The defense struggled to stop the Tuscola offense from start to finish.

Mistakes in key situations caused the offense, which was impressive at times, to stall.

There were turnovers. And dropped passes too did not really help much either.

By the waning minutes of the fourth quarter, players on the sideline looked frustrated, and some even disappointed.

It certainly wasn’t the result Coach Nathan Padgett was looking for in his first home game at the helm.

But the thing about sports is that there is never time to mourn a loss.

As time expired at last week’s game, players and coaches were already thinking about how to improve.

Coach Padgett was probably thinking about what worked and what didn’t work against Tuscola.

Offensive coordinator Anthony Lee was pondering why certain plays did and didn’t work in situations.

Football is a game of preparation. You play on Friday night, and start getting ready for the team you are playing next week.

You have to have a short memory if you want to excel on the football field.

If you throw a pick don’t get too down on yourself. You will have a chance to make it right when you are back on the field.

The same is true with defense.

If your man gets by you for a touchdown on one play, keep him from doing it again when you see him the next time.

As I drove home from last week’s 49-27 loss against Tuscola, my car was silent. At first I felt bad for the Warhorses for not being able to win their opening home game.

Then I started to think about the lessons we can learn from sports.

What if we all pursued the things in life that we love the most with the tenacity and passion that athletes who pursue their craft do?

What if we were all able to immediately forget about our mistakes and focus on doing better the next time?

What if when our “teammates” stumbled in life, we were there to pull them up off of the ground and say “Don’t worry, I’ve got you”?

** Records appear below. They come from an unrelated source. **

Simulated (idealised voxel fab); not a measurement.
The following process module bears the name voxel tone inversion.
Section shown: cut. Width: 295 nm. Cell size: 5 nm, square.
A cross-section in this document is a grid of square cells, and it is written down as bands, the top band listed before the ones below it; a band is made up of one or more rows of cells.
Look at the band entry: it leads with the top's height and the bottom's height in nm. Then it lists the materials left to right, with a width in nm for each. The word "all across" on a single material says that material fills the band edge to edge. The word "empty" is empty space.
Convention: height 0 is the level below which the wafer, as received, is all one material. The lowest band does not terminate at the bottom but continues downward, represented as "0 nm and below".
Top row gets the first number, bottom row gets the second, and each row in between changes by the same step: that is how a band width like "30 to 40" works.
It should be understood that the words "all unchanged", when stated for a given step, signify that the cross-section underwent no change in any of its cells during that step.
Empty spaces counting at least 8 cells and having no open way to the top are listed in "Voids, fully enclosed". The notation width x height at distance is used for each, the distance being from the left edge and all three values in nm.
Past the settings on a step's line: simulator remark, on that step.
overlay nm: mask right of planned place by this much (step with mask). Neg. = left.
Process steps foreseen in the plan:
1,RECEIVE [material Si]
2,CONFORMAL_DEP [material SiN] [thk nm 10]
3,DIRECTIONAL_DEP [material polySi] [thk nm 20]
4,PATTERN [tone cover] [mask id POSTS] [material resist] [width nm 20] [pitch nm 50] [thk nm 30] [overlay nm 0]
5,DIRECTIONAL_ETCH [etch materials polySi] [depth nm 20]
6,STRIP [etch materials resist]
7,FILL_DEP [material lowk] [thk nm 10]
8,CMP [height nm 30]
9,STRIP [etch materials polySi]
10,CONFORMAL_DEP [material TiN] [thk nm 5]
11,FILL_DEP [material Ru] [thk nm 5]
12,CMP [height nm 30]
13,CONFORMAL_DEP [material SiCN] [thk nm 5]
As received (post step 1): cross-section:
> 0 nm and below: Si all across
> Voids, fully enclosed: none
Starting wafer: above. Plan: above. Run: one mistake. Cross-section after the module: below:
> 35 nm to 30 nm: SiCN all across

As the game wrapped up last week I saw a lot of disappointed faces, some grimaces and a good amount of head shaking.

But what I didn’t see was finger-pointing.

I heard supportive words from teammate to teammate.

So this week, when your workday feels long and your patience is low, tell a coworker “good job” and give your boss a high five.

If you make a mistake with an assignment, commit yourself to doing better the next time.

Then go out there with your team and get ready for the next play.